Xachariah comments on Game Theory As A Dark Art - Less Wrong

50 Post author: Yvain 24 July 2012 03:27AM

You are viewing a comment permalink. View the original post to see all comments and the full post content.

Comments (100)

You are viewing a single comment's thread. Show more comments above.

Comment author: MBlume 24 July 2012 11:32:06PM 28 points [-]

Note that I actually attempted to run a dollar auction at Benton and wound up selling my $20 for $1 to the first bidder. If memory serves, either the people in the room drew lots for the right to bid, or the bidder agreed to share profits with the others.

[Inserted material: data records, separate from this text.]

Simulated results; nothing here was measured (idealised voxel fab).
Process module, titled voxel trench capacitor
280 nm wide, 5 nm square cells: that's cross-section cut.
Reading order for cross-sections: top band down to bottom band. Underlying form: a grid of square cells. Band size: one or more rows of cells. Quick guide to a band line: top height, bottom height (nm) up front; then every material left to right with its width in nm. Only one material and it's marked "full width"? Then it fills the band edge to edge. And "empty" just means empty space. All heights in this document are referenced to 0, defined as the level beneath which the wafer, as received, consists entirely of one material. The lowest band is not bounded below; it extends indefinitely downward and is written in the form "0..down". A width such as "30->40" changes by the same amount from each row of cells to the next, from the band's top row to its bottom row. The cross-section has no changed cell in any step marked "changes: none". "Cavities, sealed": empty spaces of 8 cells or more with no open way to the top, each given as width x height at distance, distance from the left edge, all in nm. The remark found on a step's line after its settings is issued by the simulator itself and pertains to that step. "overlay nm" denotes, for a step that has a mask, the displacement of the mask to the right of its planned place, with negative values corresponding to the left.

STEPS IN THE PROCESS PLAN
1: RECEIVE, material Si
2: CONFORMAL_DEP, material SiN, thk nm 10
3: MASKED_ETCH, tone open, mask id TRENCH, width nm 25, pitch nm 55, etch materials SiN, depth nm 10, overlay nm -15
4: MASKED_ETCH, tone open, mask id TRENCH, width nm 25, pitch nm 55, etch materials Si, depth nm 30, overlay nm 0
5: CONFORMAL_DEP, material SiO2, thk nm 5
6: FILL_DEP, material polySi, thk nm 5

Comment author: Xachariah 25 July 2012 06:03:29AM *  5 points [-]

Upvoted for trying to do it in real life.

It's nice to see coordination between homo-sapiens beating homo-economicus.

Comment author: wedrifid 25 July 2012 07:06:28AM 0 points [-]

It's nice to see coordination between homo-sapiens beating homo-economicus.

Not exactly. If there was a homo-economicus there he would have kicked their ass.

Comment author: Xachariah 25 July 2012 07:20:27AM *  5 points [-]

And if there were two homo-economicii there, they would have each given MBlume infinity dollars until one of them ran out of cash.

There's a reason humans evolved not to fall into those traps.

Edit: Whoops, brain farted that one. Homo economucii would play a mixed strategy, with a NE of $0 dollars expected gain. Cooperating humans play a strategy where they win $19 every time.

Comment author: endoself 25 July 2012 08:32:47PM 5 points [-]

What? No they wouldn't. Giving MBlume infinity dollars is not a Nash equilibrium.

Comment author: MBlume 26 July 2012 02:20:30AM 10 points [-]

It isn't? Darn =(

Comment author: Eliezer_Yudkowsky 02 August 2012 04:32:27AM 7 points [-]

I don't see how any one player can do better in a world where MBlume gets infinity dollars.

Comment author: [deleted] 02 August 2012 08:40:55AM 1 point [-]

Even after inflation?

Comment author: Mestroyer 29 July 2012 04:34:32PM 4 points [-]

It's not CDT-rational to bid one dollar for 20 dollars if there is a high probability that others will be bidding as well, because you are unlikely to actually make that $19 profit. You are likely to actually get $0 for your $1. And if you know in advance that you would make the decision to pour more money in when you are being outbid, then the expected utility of bidding $1 is even lower, because you will be paying even more for nothing.

Comment author: FourFire 28 August 2014 03:25:10PM 0 points [-]

Indeed I consider that the winning move would be to blackmail the person starting the auction for a small percentage of his winnings, (else you expain to everyone present why he'll get those winnings).

Comment author: wedrifid 25 July 2012 07:46:50AM *  4 points [-]

There's a reason humans evolved not to fall into those traps.

Yes, it's just almost nothing to do with this kind of consideration.